%matplotlib inline
import sys
sys.path.append('..')
sys.path.append('../geostatsmodels')
This notebook is an effort to replicate the lessons found here: http://people.ku.edu/~gbohling/cpe940/Variograms.pdf
We'll do all of our imports here at the top.
Note: This is a work in progress, and is in the process of being updated to support Python 3+.
import numpy as np
import pandas as pd
from geostatsmodels import utilities, kriging, variograms, model, geoplot
import matplotlib.pyplot as plt
from scipy.stats import norm
We're going to fetch the data file we need for this exercise from the following URL:
http://people.ku.edu/~gbohling/geostats/WGTutorial.zip
Subsequent runs of this Notebook should use a local copy, saved in the current directory.
cluster_file = 'ZoneA.dat'
column_names = ["x", "y", "thk", "por", "perm", "log-perm", "log-perm-prd", "log-perm-rsd"]
z = pd.read_csv(cluster_file, sep=" ", skiprows=10, names=column_names)

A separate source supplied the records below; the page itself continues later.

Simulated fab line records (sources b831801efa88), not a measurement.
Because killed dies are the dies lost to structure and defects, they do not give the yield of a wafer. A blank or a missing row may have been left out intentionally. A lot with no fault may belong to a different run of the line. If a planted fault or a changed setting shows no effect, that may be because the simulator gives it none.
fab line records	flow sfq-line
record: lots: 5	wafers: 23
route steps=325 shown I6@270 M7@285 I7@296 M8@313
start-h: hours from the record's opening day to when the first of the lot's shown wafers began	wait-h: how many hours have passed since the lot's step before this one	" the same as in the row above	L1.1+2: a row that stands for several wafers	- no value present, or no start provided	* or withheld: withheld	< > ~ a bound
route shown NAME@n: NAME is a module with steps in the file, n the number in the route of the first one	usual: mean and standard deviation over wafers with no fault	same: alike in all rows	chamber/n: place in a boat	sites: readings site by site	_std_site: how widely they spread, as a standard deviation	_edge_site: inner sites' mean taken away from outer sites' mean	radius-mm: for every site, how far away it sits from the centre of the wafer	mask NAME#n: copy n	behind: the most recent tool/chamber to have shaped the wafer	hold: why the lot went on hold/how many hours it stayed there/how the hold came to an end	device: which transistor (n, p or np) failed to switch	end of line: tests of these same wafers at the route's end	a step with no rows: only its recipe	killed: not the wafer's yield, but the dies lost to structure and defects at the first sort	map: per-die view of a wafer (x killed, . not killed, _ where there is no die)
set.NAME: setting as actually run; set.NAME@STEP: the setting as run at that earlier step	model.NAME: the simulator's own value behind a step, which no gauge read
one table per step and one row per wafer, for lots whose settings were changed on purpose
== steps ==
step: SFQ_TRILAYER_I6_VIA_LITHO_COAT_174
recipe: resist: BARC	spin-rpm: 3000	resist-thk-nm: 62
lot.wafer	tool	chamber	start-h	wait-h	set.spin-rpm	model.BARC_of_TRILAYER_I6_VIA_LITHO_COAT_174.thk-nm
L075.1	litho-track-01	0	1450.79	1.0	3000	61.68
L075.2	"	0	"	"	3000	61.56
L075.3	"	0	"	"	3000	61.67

P = np.array(z[['x','y','por']])
Let's make a plot of the data, so we know what we're dealing with.
fig, ax = plt.subplots()
fig.set_size_inches(8,8)
cmap = geoplot.YPcmap
ax.scatter(z.x/1000, z.y/1000, c=z.por, s=64, cmap=cmap)
ax.set_aspect(1)
plt.xlim(-2, 22)
plt.ylim(-2, 17.5)
plt.xlabel('Easting [m]')
plt.ylabel('Northing [m]')
th=plt.title('Porosity %')
Let's verify that our data is distributed normally.
hrange = (12, 17.2)
mu, std = norm.fit(z.por)
ahist=plt.hist(z.por, bins=7, density=True, alpha=0.6, color='c', range=hrange)
xmin, xmax = plt.xlim()
x = np.linspace(xmin, xmax, 100)
p = norm.pdf(x, mu, std)
plt.plot(x, p, 'k', linewidth=2)
title = "Fit results: mu = %.2f, std = %.2f" % (mu, std)
th=plt.title(title)
xh=plt.xlabel('Porosity (%)')
yh=plt.ylabel('Density')
xl=plt.xlim(11.5, 17.5)
yl=plt.ylim(-0.02, 0.45)
import scipy.stats as stats
qqdata = stats.probplot(z.por, dist="norm", plot=plt, fit=False)
xh=plt.xlabel('Standard Normal Quantiles')
yh=plt.ylabel('Sorted Porosity Values')
fig=plt.gcf()
fig.set_size_inches(8, 8)
th=plt.title('')
What is the optimal "lag" distance between points? Use the utilities scattergram() function to help determine that distance.
pw = utilities.pairwise(P)
geoplot.hscattergram(P, pw, 1000, 500)
geoplot.hscattergram(P, pw, 2000, 500)
geoplot.hscattergram(P, pw, 3000, 500)
Here, we plot the semivariogram and overlay a horizontal line for the sill, $c$.
tolerance = 250
lags = np.arange(tolerance, 10000, tolerance*2)
sill = np.var(P[:, 2])
geoplot.semivariogram(P, lags, tolerance)
Looking at the figure above, we can say that the semivariogram levels off around 4000, so we can set the range, $a$, to that value and model the covariance function.
svm = model.semivariance(model.spherical, [4000, sill])
geoplot.semivariogram(P, lags, tolerance, model=svm)
We can visualize the distribution of the lagged distances with the laghistogram()
function.
geoplot.laghistogram(P, pw, lags, tolerance)
If we want to perform anisotropic kriging, we can visualize the distribution of the anisotropic lags using the anisotropiclags()
function. Note that we use the bearing, which is measured in degrees, clockwise from North.
geoplot.anisotropiclags(P, pw, lag=2000, tol=250, angle=45, atol=15)
geoplot.anisotropiclags(P, pw, lag=2000, tol=250, angle=135, atol=15)